# facelift v's pre-facelift



## GilesRamsden (Nov 4, 2008)

What are the difference between the early Mk1 TT's and the facelift Mk1 versions?

Also, what date was the changeover?

I was unaware that there even was a facelift model as to me, they all look the same!


----------



## les (Jul 24, 2006)

Pre face lift cars made before 2002 have 5 bar grills leather gear knobs and some other different bits I can't think of right now. Bulk CD loader in in the rear passanger wing. Some say pre face lift cars are better built and have better quality components/materials and that with post face lift cars they cut costs by using cheaper materials. 
Face lift modles are 2002 on with 3 bars grills and all alloy gear knobs and BAM engines ( I think) althought my 2001 cars got a BAM engine. :? Face lift have other improvments to gear change linkage and other bits and bobs. Bulk CD loader in now in the boot. car is lower ( 20mm I think) than pre face lifts. I am sure somebody will be along shortly to give you more differences.


----------



## Dash (Oct 5, 2008)

There was a good thread on it a few months ago listing most of the differences.

But the obvious differences are the grille, gear-knob, lowered and 18" RSTT alloys as standard.


----------



## ttsteve (Nov 1, 2007)

les said:


> Pre face lift cars made before 2002 have 5 bar grills leather gear knobs and some other different bits I can't think of right now. Bulk CD loader in in the rear passanger wing. Some say pre face lift cars are better built and have better quality components/materials and that with post face lift cars they cut costs by using cheaper materials.
> Face lift modles are 2002 on with 3 bars grills and all alloy gear knobs and BAM engines ( I think) althought my 2001 cars got a BAM engine. :? Face lift have other improvments to gear change linkage and other bits and bobs. Bulk CD loader in now in the boot. car is lower ( 20mm I think) than pre face lifts. I am sure somebody will be along shortly to give you more differences.

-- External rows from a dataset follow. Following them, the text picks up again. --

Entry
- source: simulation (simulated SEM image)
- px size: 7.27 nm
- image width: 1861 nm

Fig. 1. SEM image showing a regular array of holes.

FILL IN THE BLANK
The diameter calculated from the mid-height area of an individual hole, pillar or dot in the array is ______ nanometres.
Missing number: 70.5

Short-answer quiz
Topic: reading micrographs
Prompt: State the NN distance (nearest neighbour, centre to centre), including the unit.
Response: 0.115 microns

Were all mk1 TTs assembled in the same factory? or, (for example) were facelift models made somewhere else?


----------



## GilesRamsden (Nov 4, 2008)

Great... thanks!

So if I went for the *facelift *'_standard_' springs, that would be the same as putting on S-line springs on Rach's pre-facelift '00 Mk1 225 effectively?


----------



## Sublime (Jul 14, 2009)

les said:


> Bulk CD loader in now in the boot.


Mine's a facelifted version, 03, and it has the CD auto-changer in the compartment at the side of the rear seats, with the first aid kit in the opposite one, but it is just on the changeover so probably they were using up parts.


----------



## Muzza1uk (Jul 14, 2009)

I've got a Feb'04 V6 and the bulk changer is also in the side compartment, it's does have the 3 bar grill though.


----------



## roddy (Dec 25, 2008)

GilesRamsden said:


> Great... thanks!
> 
> So if I went for the *facelift *'_standard_' springs, that would be the same as putting on S-line springs on Rach's pre-facelift '00 Mk1 225 effectively?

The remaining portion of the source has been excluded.